In our case, the system \(\mathbf{y}^{\prime} = A\mathbf{y}\) represents such a model, where \(A\) is a 3x3 matrix affecting the function's behavior over time.
By expressing the system in matrix form, it allows us to use tools like eigenvalues and eigenvectors for simplifying and solving the equations.
This system of ODEs leads us to the eigenvectors and eigenvalues that help form solutions of the system. Finding these values is the core initial step in tackling these types of problems effectively.

Characteristic Equation

The characteristic equation plays a fundamental role in obtaining eigenvalues for the linear system's matrix.
The process involves several steps:

• Form the matrix \(A - \lambda I\), where \(\lambda\) is a scalar that we apply to each element of the identity matrix \(I\).
• Calculate the determinant of this matrix, \(\text{det}(A - \lambda I)\), to form a polynomial equation.
• The roots of this polynomial provide the eigenvalues, which are vital in constructing the system's solutions.

Eigenvalues derived from the characteristic equation help us know how the system behaves in terms of stability and oscillation patterns.

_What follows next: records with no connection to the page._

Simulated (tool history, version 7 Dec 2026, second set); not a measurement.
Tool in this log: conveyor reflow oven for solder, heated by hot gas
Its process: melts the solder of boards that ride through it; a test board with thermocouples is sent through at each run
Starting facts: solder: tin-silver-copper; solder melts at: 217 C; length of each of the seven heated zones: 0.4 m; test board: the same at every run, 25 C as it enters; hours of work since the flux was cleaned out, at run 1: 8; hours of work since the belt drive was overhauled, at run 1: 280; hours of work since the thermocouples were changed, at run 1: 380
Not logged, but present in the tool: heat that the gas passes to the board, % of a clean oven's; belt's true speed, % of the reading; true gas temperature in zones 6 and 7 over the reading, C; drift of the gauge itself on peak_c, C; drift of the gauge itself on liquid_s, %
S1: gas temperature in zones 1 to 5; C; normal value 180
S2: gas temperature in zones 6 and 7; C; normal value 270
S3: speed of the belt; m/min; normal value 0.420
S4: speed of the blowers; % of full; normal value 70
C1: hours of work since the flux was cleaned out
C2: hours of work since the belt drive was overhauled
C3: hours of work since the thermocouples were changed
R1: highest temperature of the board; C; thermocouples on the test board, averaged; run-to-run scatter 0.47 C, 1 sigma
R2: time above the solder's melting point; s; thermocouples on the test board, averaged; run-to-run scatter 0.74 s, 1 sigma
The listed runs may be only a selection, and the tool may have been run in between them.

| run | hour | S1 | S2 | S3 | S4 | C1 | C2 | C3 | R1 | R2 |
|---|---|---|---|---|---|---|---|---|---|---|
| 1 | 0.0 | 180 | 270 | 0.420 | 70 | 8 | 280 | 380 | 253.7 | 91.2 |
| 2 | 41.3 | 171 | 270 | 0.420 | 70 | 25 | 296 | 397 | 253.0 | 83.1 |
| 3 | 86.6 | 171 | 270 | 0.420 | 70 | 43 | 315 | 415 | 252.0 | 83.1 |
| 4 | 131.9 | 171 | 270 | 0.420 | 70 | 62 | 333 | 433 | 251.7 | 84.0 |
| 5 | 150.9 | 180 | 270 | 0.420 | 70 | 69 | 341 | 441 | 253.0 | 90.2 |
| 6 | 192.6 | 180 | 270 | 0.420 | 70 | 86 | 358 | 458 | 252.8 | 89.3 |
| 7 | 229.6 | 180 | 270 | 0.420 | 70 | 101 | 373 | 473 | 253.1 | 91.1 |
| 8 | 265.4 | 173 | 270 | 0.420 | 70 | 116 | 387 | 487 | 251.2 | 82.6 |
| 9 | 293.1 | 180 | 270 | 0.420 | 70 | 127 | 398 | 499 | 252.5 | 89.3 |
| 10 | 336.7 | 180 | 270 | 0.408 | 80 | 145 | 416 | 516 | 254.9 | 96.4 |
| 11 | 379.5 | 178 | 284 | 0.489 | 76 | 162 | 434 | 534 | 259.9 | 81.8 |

General Solution of Differential Equations

Once eigenvalues and eigenvectors are determined, they contribute to the general solution of the differential equation system.
The general solution \(\mathbf{y}(t)\) is expressed as a combination of exponential functions based on the eigenvalues:

• \(\mathbf{y}(t) = c_1e^{\lambda_1t}\mathbf{v}_1 + c_2e^{\lambda_2t}\mathbf{v}_2 + c_3e^{\lambda_3t}\mathbf{v}_3\) involves multiplying each eigenvector by an exponential function of its corresponding eigenvalue \(\lambda_i\).
• The constants \(c_1, c_2, c_3\) are determined using initial conditions that confirm the solution fits the specifics of the problem.

This technique generalizes to any size of systems and helps resolve complex interdependent systems in linear algebra and differential equations.